Back to Selecting the Right Distribution
Chapter 10

Zero-Inflated Poisson (ZIP)

Handling excess zeros in count data

Zero-Inflated Poisson (ZIP) Models

When a player's zeros come from two fundamentally different sources—"no opportunity" and "had opportunity but produced zero"—standard Poisson fails. Zero-Inflated Poisson (ZIP) is a mixture model designed specifically for this reality.

The Two Types of Zeros

Consider a pocket quarterback's rushing yards:

  • Structural Zero (No Opportunity): The game plan never called for scrambles. He stayed in the pocket all game and handed off or threw on every play.
  • Count Zero (Had Opportunity): He scrambled twice but was tackled for losses or no gain.

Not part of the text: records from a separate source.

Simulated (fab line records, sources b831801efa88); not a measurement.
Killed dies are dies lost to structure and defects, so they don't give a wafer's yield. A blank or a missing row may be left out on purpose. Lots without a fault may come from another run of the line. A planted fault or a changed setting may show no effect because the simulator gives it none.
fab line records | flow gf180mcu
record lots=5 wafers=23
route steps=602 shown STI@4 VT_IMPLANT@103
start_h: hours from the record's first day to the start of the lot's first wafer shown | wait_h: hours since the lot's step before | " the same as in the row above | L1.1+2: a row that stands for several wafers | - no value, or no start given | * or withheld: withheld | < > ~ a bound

These zeros look identical in the box score, but they come from completely different processes. ZIP models both.

Key Insight

ZIP explicitly models two ways to end at zero: a structural zero state (no meaningful opportunity) with probability π, and a count state with probability (1-π), where counts follow a Poisson(λ) distribution.

The ZIP Model Structure

Parameters:

  • π (pi): Probability of the "structural zero" state (no opportunity)
  • 1 - π: Probability of entering the "count process"
  • λ (lambda): Average of the Poisson count process (when opportunity exists)

ZIP Probabilities:

ZIP: Probability of Zero

P(Y = 0) = π + (1 - π) × e^(-λ)
Excel: =C1+(1-C1)*EXP(-D1)

For positive integers k ≥ 1:

ZIP: Probability of k (for k ≥ 1)

P(Y = k) = (1 - π) × [λ^k × e^(-λ)] / k!
Excel: =(1-C1)*POISSON.DIST(A1,D1,FALSE)

Interpretation:

  • With probability π, the player is in the "no-opportunity" state → outcome is automatically 0
  • With probability (1-π), the player enters the count process → outcome follows Poisson(λ)

The ZIP Expected Value

The expected value under ZIP combines both states:

ZIP Expected Value

E[Y] = (1 - π) × λ
Excel: =(1-C1)*D1

This is crucial for matching your mean projection while allowing the model to properly distribute probability around zero.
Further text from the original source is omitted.